Alan Tudyk stars as Ben Chapman in the upcoming movie 42, which chronicles the life of baseball legend Jackie Robinson. Now, the actor speaks to Hypable about the controversial role.

Hypable has spoken to actor Alan Tudyk both about his upcoming Suburgatory storylines and about his thoughts on a Firefly revival, and now we bring you the final part of the interview. Here, Tudyk previews his role in the upcoming movie 42, which premieres April 12.

42 tells the incredible story of baseball legend Jackie Robinson (played by Chadwick Boseman), who became the first black Major League Baseball player in the United States when he signed with the Brooklyn Dodgers in 1947.

In the movie, Alan Tudyk plays Phillies manager Ben Chapman – Robinson’s greatest adversary off the field, who actively tries to undermine Robinson’s position and spreads very vocal racial slurs about the player.

Naturally, any actor might find such a role hard to take on, but writer and director Brian Helgeland believed that Tudyk was the man for the job. Tudyk, on his part, has nothing but praise for the director.

“I was really excited to work with Brian Helgeland again after working on The Knight’s Tale together,” he says, “and the script was just so brilliantly written.”

It was Helgeland who approached Tudyk about playing Ben Chapman because of the complexity of the character. While Ben Chapman was, in Tudyk’s words, “not a very nice guy, basically the face of the worst racism at the time,” he was also someone who a lot of people really liked. “So Brian had said that he wanted me to play it, because he didn’t want somebody who just comes on and plays a villain,” Tudyk explains.

Helgeland’s vision for the movie included a Ben Chapman who wasn’t just an average bad guy. “He wanted someone to do Ben who could show that he wasn’t just straight-up evil. That he was a ‘good ol’ boy’ who just had this very narrow view of race,” Tudyk says. “Ben was a product of where he grew up – and that’s how I played him. He’s not out there just being a meanie, he’s out there having a good time, he’s having fun.”

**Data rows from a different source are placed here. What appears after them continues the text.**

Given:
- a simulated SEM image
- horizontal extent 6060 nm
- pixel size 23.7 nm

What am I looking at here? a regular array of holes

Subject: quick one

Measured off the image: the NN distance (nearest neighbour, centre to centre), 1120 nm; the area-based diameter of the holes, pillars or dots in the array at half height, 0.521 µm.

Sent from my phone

In terms of preparing for the role, it helped that Chapman had been so vocal about Robinson to the press, because that meant that Tudyk could go back and read all of his worst statements verbatim. “He had some really twisted logic,” Tudyk explains. “He’d say, well, Jackie wants to be treated like everybody else. This is how I treat everybody else. So I’m showing him respect, why don’t you show him the same respect I am?”

While Tudyk was happy to take on this role, he did have a few reservations going in. “I was a little worried,” he confesses. “People identify actors with their characters, and up until this point it’s been really good for me. I’ve played a lot of really funny, silly characters… so people will be like, ‘oh, I really like that pirate who plays dodgeball, there he is right there!’ It’s a good thing.” Now, there is perhaps a slight worry that people will identify him as, “‘that racist guy who got fired from baseball after being such an ass.’”

At the same time, “the things he’s saying aren’t being said just to make the audience feel a certain way. It’s actually what was being said, and this guy was actually the manager of a major-league team standing out in front of everybody, saying these things.”

Tudyk also confesses that shooting some of the more explicit scenes took a toll on him. “There were some scenes, the scenes where I was just really race-bating Jackie, those scenes were very hard,” he says. “And they put me in a really bad mood. And then I went home, I realised that I was in this terrible mood, basically taking my work home with me.”

Despite having to get into the mindset of this character however, “being a part of this movie is just really fantastic,” Tudyk says. “There’s some laughs in it, too, and some really great performances. Certainly, there’s Harrison Ford like you’ve never seen him before.”

Harrison Ford underwent quite a transformation to play Robinson’s coach Branch Rickey, and even Tudyk admits that, “there are moments within it where you’re like, ‘oh right, this is Harrison Ford!’ He doesn’t look like him, and he’s got this deep voice as the cigar-chomping Branch Rickey – who was also this great, colourful character at the time.”

The actor recently had a chance to watch the movie, and is very proud of how it turned out. He was especially impressed with Chadwick Boseman, a relative newcomer to the industry. In his own words, “he knocks it… well, he knocks it out of the park. There you go. Oh boy, that just happened. ‘It’s a home run performance,’ I can see the quotes now!” (But don’t feel too bad, Alan – we can think of much worse puns right off the bat.)

Ultimately, Tudyk says, this movie tells a story which should have been told a long time ago. “It was an important time in baseball, in the United States,” he says. “All the characters who were around at that time, the baseball hall of famers who were just getting their start at that time, they were on that team.”

And more than anything else, “it shows how amazing Jackie Robinson was. That’s gonna come across: what an amazing – not just baseball player – but civil rights leader and human being he was.”

42 hits theaters on April 12. It also stars Christopher Meloni, Lucas Black, and Nicole Beharie.